Usually, there's no finer book recommendation than that sweet phrase "I couldn't put it down." But let me recommend Philip Yancey's new book on prayer with the opposite, yet equally enthusiastic, encomium: one of the many small evidences of this book's forcefulness is the number of times I did put it down—the number of times I interrupted my reading because I was inspired to pray.
|
|
|
|
I own and have read dozens, possibly hundreds, of books on prayer. A whole bookcase, right next to my desk, is filled with them: Dom Gregory Dix's The Shape of the Liturgy, Roberta Bondi's To Pray and to Love, F. D. Maurice's sermons on the Lord's Prayer… . Once upon a time I thought that my devotion to reading about prayer was a mark of my spiritual advancement. Eventually I came to realize my mistake: in fact, I love books on prayer not because I am uniquely prayerful, but because it is far, far easier to read about prayer than to actually pray. It is the rare book about prayer that, rather than inadvertently distracting me from the pursuit of a praying life, actually prompts me to pray. Yancey's Prayer is one such book, and I am grateful for it.
Yancey freely airs his own struggles with praying. He marvels at friends who sit in meditative prayer for an hour a day, and admits that he can labor to pray for fifteen minutes. Characteristically, he tackles the hard questions, starting with the toughest: does prayer make any difference? Yancey's answer is a resounding yes. He notes both that prayer can change the person praying, making her more compassionate or more attentive or more humane, and that prayer can affect the course of human events. In particular, Yancey singles out the downfall of Communism and the end of apartheid as political transformations in which he believes "prayer played a crucial role."

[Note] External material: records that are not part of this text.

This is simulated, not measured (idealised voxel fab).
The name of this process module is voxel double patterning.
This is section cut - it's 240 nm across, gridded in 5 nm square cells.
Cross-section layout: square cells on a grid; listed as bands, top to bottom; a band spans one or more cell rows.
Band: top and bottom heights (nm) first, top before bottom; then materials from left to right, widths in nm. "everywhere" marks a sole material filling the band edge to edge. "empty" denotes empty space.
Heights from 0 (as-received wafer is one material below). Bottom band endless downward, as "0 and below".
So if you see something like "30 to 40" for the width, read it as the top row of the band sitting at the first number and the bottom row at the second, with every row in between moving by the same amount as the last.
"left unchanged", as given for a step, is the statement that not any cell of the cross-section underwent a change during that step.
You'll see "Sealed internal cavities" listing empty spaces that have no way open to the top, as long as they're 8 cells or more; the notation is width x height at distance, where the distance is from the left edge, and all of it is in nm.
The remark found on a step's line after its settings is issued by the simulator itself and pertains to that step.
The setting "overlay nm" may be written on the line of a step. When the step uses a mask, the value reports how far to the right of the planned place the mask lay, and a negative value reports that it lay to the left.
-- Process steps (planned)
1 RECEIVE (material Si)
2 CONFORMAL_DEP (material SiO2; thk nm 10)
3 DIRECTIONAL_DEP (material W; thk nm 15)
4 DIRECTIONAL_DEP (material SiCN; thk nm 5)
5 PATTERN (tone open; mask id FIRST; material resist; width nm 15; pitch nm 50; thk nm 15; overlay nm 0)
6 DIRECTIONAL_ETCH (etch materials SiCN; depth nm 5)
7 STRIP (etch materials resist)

Yet some of Yancey's most important observations are about the times when God does not answer prayer. Rejecting the familiar, awful platitudes that well-meaning Christians so often dispense (such as "God did answer your prayer—the answer was no!"), Yancey directs our attention to the many biblical instances of unanswered prayer: David's pleas that his and Bathsheba's son live, the requests of Moses, Job, Jonah, and Elijah to die, Israel's sometimes-unanswered prayers for military victory, Jeremiah's prayers that Jerusalem be spared destruction. Paul "had his share of unanswered prayers: you need only read his luminous prayers for churches and then read the sad record of those churches to realize how far short they fell of the ideal for which he prayed." And of course Jesus' cry of dereliction on the cross—Eli, eli, lama sabachtani—is the quintessential unanswered prayer.
While insisting that there is no formula for right living that will ensure an answer to one's prayers, Yancey does offer a prophetic reminder, which is as disturbing today as when Isaiah and Malachi first made the point: a lack of concern for orphans and widows, and complicity in social injustice, are directly related to God's hearing, or not hearing, our prayers. As the book of Proverbs puts it, "If a man shuts his ears to the cry of the poor, he too will cry out and not be answered."
Yancey muses compellingly on God's desire for human freedom. Yes, we want our prayers answered, but what kind of world would this be if, whenever we asked for something, poof: it appeared. Returning again to Scripture, Yancey notes that God does occasionally intervene directly in the natural order – causing a plague, or reversing a disabling illness. But "apart from these rare events called miracles," the Bible does not emphasize God's dramatic, unexpected intervention in human affairs. Scripture is much more interested in capturing God's "ongoing providence… . God's will being done through the course of nature and ordinary human activity: rain falling and seeds sprouting, farmers planting and harvesting, the strong caring for the weak, the haves giving to the have-nots, the healthy ministering to the sick. We tend to place God's activity in a different category from natural or human activity; the Bible tends to draw them together," and it is in that context that we must think about prayer. Prayer is not only about our asking God to intervene in our lives; it is also, and perhaps more essentially, about our entering into and aligning ourselves with the work that God is already doing in his creation.